Wow, this book is 16 years old now and its subject matter is as relevant as it was then. The plot, as you know, deals with a set of terrorists who get their hands on a lost nuclear weapon and smuggle it into the United States. That’s the first half. And if you didn’t know the rest of it, stop reading now.

Then they blow it up at the Superbowl in Denver, and the United States president thinks it’s the Russians, so the thing escalates into the brink of a nuclear war. Meanwhile, Jack Ryan struggles with the bureaucracy in the CIA and at the top levels of the government. Those struggles, and the inside baseball that goes with it, comprise much of the weight of this book.

The book compares with some of the classical literature I’ve read this year (The Three Musketeers particularly and somewhat with Anna Karenina) in that its cut scenes deal with a war and with a large cast working within and without of the government using intrigue and whatnot. However, this book is frightening in its possibility. Brother, after September 11, 2001, I had trouble watching the movie True Lies because it dealt with nuclear weapons smuggled into the US, and it’s not entertainment if it plays to my deepest fears.

But the book moves along well, and Clancy is a master at torquing up the tension, although the ultimate climax really goes on too long with the heated exchanges between the US and Russian presidents. Also, the book refers quite a bit to A Clear and Present Danger, which I have yet to read, so many of these allusions were lost on me. But a good thriller if you’re into that, and if you want to have nightmares about it.

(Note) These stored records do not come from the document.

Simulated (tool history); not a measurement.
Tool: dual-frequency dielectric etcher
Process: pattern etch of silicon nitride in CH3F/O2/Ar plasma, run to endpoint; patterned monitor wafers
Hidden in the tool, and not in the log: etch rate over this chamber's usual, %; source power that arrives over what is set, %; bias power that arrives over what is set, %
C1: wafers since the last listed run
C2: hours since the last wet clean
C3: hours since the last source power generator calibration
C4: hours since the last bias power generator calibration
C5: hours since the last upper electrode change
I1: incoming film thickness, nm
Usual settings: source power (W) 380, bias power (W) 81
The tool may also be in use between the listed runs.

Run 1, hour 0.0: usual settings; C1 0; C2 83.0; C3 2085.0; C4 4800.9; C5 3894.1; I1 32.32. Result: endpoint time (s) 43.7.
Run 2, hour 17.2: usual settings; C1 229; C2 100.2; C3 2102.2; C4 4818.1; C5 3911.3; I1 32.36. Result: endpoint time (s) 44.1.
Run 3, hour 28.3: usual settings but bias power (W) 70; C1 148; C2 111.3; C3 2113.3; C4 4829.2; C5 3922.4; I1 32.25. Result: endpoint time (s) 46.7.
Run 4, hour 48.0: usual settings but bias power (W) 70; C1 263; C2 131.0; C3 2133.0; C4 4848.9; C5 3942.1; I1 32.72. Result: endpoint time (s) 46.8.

I italicised Denver above, because the movie version set the Superbowl and the detonation in Baltimore, which holds with my thesis that terrorists could take liberty with pretty much anything between the Rockies and the Appalachians and nobody would care; obviously, Hollywood thought Denver was bucolic and backward enough that audiences wouldn’t feel the tension and the shocking sense of loss that Baltimore, on the east coast, inspires. Also, apparently, the movie changed the terrorists to Nazis or something. Although there’s an element of freelance non-Middle Easterners in the plot, make no mistake, it’s Palestinians who blow up the Superbowl. But I’ve only seen Patriot Games and The Hunt for Red October as movies and I’m not in a hurry to rectify that “oversight.”

I do have more Clancy on my shelves, comprising many shelf inches, so I’ll get to them sooner or later, and I don’t dread the prospect.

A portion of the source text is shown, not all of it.